No, sugar beets and red beets are not the same thing. They both derive from the sea beet, originally (as does Swiss chard), but beets, which are deep-red in color, are used in borscht, pickled beets, rubesalats, etc., while sugar beets, which are dull white or gray, are used for sugar extraction.

I can sense that you're absolutely burning with desire, Fiona, to know how beets of any kind were ever chosen for sugar extraction.

Well. In 1747, the Prussian chemist, Andreas Marggraf, was the first to extract sugar from beets. He simply published his findings, while Marggraf's student, Franz Carl Achard, later hybridized the first sugar beet for extraction. King Freder ick William IV of Prussia saw such potential in the new method that he built the first sugar beet extraction factory. When Napoleon sacked Prussia a few years later, however, beet sugar production was put on hold.

It was Lord Nelson's victory against Napoleon's fleet at Trafalgar, of course, that ensured the birth of a true sugar beet industry.

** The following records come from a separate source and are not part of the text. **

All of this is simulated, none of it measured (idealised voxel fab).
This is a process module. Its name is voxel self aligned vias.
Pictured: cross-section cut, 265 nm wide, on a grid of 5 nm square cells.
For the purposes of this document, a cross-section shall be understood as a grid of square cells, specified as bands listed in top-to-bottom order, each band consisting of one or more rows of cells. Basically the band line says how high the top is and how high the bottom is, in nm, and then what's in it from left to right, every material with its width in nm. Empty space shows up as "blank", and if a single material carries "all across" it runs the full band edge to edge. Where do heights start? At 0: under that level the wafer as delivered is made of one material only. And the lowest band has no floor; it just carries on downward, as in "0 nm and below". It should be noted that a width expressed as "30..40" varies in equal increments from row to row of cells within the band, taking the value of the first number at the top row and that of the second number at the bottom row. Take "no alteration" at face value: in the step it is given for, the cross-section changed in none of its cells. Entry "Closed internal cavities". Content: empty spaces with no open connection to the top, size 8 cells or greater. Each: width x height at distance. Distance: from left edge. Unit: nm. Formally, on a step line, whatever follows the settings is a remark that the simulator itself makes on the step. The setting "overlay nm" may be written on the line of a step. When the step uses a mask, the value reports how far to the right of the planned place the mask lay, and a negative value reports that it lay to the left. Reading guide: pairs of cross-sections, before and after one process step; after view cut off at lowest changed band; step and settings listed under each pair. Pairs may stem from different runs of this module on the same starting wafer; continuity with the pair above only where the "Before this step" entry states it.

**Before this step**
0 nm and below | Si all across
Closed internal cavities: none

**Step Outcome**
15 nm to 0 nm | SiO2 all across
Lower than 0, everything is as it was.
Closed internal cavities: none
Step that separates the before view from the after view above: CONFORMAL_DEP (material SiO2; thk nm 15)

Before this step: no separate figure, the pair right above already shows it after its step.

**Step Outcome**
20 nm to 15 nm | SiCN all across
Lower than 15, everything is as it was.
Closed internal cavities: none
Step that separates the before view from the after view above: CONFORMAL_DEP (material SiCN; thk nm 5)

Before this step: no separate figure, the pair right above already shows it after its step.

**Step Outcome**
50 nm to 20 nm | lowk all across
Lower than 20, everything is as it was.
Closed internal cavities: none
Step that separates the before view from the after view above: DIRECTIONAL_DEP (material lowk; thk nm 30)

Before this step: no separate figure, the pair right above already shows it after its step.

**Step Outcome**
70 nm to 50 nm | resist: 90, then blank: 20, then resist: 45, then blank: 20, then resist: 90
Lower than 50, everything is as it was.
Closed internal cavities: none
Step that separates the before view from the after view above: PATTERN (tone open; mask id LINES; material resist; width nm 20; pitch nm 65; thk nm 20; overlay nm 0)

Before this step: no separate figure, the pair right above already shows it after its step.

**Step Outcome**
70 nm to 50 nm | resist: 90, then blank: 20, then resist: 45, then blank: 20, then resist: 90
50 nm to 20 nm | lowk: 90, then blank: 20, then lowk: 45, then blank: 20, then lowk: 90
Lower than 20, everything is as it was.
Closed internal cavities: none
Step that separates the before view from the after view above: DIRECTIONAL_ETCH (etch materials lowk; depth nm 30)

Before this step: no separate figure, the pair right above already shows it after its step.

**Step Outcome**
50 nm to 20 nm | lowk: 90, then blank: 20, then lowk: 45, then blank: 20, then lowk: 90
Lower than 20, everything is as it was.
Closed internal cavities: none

How? Well, the blockade, which England's fleets maintained against France during the Napoleonic Wars, disrupted the French cane sugar trade out of the Caribbean so badly that Napoleon was forced to consider the Prussian sugar beet method in order to provide his sweet-toothed nation with sugar. He liked the "Achard method" so much that, in 1811, Napoleon declared that France could do away with all international sugar trade.

"I am informed that from recent experiments," decreed Bonaparte, "France will be able to do without sugar from the [West] Indies. Chemistry has made such progress in this country that it will be possible to produce as great a change in our commercial relations as that produced by the discovery of the compass..."

In short: "We got the beet."

Think of it. Had Lord Nelson failed his country at Trafalgar, the English blockade would have cracked, France would have regained control of its sugar trade, and the sugar beet would never have been called into service for its country.

Today, as a result, beet sugar accounts for 30% of the world's sugar production, and North Dakota accounts for 15% of total U.S. beet sugar production.

So, say thanks to Lord Nelson, Fargo!